While the 2016 election was heated, the past three years have only served to fan the flames of resentment. Not only have two conservative Supreme Court Justices been appointed to the Supreme Court, but Ruth Bader Ginsburg, one of the four liberal justices on the court, is growing dangerously old. If she retires or passes away in the next presidential term, then the next president will decide the new justice’s alignment. The winner of the 2020 election could be the difference between a 5-4 conservative majority court and a 6-3 majority.

The next president will inherit a country determined to divide itself further than it already has. Precedent is a thing of the past. Compromise is gone. Politics is a game of scoring points. Regardless of who wins, the next president will have to navigate a polarized landscape and hopefully begin a process to turn politics into something respectable and not the reality TV show that was the 2016 election. The next president will have to start the process of mending this broken nation.

Included:

Student takes in the form of four columns and a podcast discussion

Illustration by Nate Garcia.

Liberal outlook on the 2020 election

Eleanor Creelman, editor

With talks of the election of 2020, candidates from far and wide have been campaigning, and the stirs of voters once more grows ferocious.
Alongside current president, Donald Trump, Republican candidates are William Weld, John Kasich, and Larry Hogan, according to Fortune.
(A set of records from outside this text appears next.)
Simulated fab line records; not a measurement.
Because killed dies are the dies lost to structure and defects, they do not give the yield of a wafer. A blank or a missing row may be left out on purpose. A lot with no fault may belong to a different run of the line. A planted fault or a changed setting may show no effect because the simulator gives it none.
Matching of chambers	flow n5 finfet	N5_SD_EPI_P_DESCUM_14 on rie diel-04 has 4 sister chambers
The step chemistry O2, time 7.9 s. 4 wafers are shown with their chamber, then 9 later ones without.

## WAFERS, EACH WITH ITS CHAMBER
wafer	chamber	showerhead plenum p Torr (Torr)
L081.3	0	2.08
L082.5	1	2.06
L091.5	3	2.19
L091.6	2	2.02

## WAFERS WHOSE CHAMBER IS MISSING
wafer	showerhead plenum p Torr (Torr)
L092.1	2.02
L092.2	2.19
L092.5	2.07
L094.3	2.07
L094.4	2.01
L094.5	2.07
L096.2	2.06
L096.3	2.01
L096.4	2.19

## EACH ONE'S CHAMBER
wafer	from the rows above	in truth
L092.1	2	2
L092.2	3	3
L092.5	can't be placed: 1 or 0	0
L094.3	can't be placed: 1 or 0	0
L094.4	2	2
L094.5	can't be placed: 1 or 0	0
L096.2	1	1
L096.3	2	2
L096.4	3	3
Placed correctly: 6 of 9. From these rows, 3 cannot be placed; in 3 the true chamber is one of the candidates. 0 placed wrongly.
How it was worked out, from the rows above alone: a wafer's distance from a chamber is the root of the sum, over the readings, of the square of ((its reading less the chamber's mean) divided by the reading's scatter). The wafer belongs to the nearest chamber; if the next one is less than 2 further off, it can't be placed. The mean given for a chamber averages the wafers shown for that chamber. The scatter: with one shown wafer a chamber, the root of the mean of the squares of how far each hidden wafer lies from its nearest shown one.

In the 2016 election, Trump received 306 electoral votes, according to Vox, and nearly 43 percent of eligible American voters think that the electoral college will re-elect him, according to ABC News.

However, Trump strikes out with the majority of young voters and receives only 37 percent of the young votes, according to a report by Civic Youth.
Front-runners for the Democratic candidacy include Bernie Sanders, Joe Biden, Kamala Harris, Pete Buttigieg, Cory Booker, and a many more alongside them, according to the New York Times. Invoking the chagrin of many, Hillary Clinton will not be running again, as she stated in an interview with a local New York news channel. But she continues to speak and advocate for issues she feels strongly about.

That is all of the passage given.